A 14th Century building which has undergone a major renovation now "looks too new", according to some observers.
The work on Exchequergate Arch in Lincoln's historic quarter is part of a project to improve the city's cathedral and its grounds.
"It looks bland without the centuries of grime," Phil Gresham wrote in his local history group on Facebook.
Cathedral officials said work to remove the "corrosive crust of pollutants" had to be done to ensure the arch survived.
People commented on social media after a tarpaulin covering the building was removed earlier this week.
In response to Mr Gresham's post, other members of the group said the arch looked "too new".
One person said they were worried tourists would think it was fake.
Other comments said it looked like "a new build" or something from a Hollywood movie set.
Some, however, did welcome the new look.
"Love it," one person wrote.
"Have often wondered what our old buildings would have looked like when they were first built."
Mr Gresham, who has been running the "It's About Lincoln" group since 2012, said he was surprised the post caused such a stir.
Cathedral officials said the building would "look a little bit more natural" after a spell of "significant rain" as it was still covered in dust.
They said it was the first time the arch had undergone work since the late-1800s.
"The cleaning has removed a corrosive crust of pollutants, which mostly accumulated post-industrial revolution," a spokesperson said.

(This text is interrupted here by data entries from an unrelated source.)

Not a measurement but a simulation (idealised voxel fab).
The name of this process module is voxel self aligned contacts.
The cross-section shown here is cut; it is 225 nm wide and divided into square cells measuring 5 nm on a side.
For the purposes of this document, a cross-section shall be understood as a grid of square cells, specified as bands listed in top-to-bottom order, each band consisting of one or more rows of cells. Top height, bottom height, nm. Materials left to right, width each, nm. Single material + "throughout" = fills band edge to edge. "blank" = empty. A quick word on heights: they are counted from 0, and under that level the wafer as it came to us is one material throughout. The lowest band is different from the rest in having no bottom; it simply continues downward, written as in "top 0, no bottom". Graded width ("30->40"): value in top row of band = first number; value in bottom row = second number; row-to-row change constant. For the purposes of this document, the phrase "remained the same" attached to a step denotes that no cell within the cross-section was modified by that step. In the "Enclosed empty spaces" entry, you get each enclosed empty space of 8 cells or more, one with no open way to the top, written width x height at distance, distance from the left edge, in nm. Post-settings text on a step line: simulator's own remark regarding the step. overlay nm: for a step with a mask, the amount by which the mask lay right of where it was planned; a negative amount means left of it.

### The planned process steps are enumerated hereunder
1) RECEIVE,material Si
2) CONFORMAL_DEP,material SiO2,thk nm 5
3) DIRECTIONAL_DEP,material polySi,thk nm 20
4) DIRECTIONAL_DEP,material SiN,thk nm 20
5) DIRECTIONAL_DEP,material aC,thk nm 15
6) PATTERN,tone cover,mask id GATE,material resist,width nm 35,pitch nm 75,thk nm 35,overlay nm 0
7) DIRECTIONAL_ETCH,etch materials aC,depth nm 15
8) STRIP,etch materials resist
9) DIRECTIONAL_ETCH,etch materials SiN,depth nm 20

"This was actively damaging the stonework of the arch, and if left it would have continued to deteriorate, creating the risk of stone falling from it."
"Over the next couple of years the stonework will weather and blend in more with the rest of the buildings," they added.
Exchequergate Arch was originally built during King Edward I's reign to protect the area surrounding the church of St Mary Magdalene.
It is the only triple-arched gateway leading into cathedral grounds in the country and possibly Europe, according to officials.